Downtown Fort Worth Inc. expects to begin a fundraising campaign for an additional $1 million to renovate Heritage Park Plaza, located on the north end of downtown on the banks of the Trinity River.
Andy Taft, president of the downtown advocacy organization, said $700,000 has already been raised through the Amon Carter Foundation, the Sid Richardson Foundation and Streams and Valleys, a nonprofit dedicated to preserving the Trinity River. Another $1.5 million was set aside in the city’s $292 million bond election last year for work at the park, bringing the total to $2.2 million.
But based on a consultant’s study completed late last year, the coffers are $1 million short to reopen the park, Taft said. The monies would likely have to come from private and nonprofit donations, he said.
“If we can’t raise the money, a more modest plan B would allow the park to open but no one would be happy,” Taft said. “It has been shameful that this park has been fenced off for as many years at it has. We want to get that fence down and do it the right way.”

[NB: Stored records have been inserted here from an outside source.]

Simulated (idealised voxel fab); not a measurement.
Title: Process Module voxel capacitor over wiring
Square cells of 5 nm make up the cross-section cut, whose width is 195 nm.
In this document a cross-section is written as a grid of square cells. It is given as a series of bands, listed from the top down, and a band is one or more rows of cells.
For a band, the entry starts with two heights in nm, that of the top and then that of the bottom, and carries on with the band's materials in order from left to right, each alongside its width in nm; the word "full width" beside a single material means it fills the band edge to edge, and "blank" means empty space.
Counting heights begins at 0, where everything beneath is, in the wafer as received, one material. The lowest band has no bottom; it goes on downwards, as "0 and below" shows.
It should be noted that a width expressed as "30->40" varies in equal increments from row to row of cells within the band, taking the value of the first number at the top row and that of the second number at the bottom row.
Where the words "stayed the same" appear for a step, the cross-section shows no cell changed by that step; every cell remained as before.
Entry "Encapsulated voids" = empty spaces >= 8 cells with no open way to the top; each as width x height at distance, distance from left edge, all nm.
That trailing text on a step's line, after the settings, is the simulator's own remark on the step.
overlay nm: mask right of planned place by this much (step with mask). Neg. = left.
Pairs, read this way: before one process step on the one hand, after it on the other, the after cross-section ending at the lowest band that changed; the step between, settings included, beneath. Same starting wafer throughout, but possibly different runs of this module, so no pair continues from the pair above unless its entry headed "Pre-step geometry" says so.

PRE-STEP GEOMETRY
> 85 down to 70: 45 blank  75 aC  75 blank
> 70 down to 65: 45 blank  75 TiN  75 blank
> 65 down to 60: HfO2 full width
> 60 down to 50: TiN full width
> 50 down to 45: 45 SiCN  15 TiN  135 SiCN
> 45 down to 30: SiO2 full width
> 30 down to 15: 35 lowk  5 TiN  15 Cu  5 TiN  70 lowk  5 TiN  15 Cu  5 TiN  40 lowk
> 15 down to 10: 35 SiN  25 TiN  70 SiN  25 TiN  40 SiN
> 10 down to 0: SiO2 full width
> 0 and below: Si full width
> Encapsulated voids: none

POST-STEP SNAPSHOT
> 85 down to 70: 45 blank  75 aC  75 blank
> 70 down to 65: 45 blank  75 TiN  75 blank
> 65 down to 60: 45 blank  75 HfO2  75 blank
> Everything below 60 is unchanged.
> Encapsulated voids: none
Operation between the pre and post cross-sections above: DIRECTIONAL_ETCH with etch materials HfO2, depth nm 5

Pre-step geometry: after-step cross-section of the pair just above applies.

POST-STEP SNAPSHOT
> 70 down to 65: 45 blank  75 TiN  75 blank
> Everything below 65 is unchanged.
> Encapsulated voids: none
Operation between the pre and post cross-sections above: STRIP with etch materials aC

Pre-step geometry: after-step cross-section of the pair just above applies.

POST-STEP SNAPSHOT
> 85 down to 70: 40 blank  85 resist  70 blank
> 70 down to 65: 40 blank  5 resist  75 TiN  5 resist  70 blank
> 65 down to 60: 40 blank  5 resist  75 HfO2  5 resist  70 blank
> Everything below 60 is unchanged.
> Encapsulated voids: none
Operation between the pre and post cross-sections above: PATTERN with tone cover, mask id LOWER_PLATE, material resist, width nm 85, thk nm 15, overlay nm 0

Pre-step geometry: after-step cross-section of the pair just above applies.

Taft said the money in hand would only partially fix some issues, and not all of those with the water fountains and lighting.
“It needs to be done in a high-quality manner,” he said.
The city park closed in 2007. A chain link fence has kept people out since. A structural assessment of the 112-acre park a couple of years ago found no significant safety issues. All the issues in need to repairs are in the 1.5-acre area at the top of the park, a section designed by famed landscape architect Lawrence Halperin.
The plaza was commissioned as the city’s gift to America’s Bicentennial celebration in 1976. It has been named to the National Register of Historic Places and listed among Texas’ Most Endangered Historic Places, and is on Historic Fort Worth’s Most Endangered Places list.
Civic and city leaders began working on plans to renovate the park a couple of years ago in the hopes of having the riverfront park reopened sometime in 2016.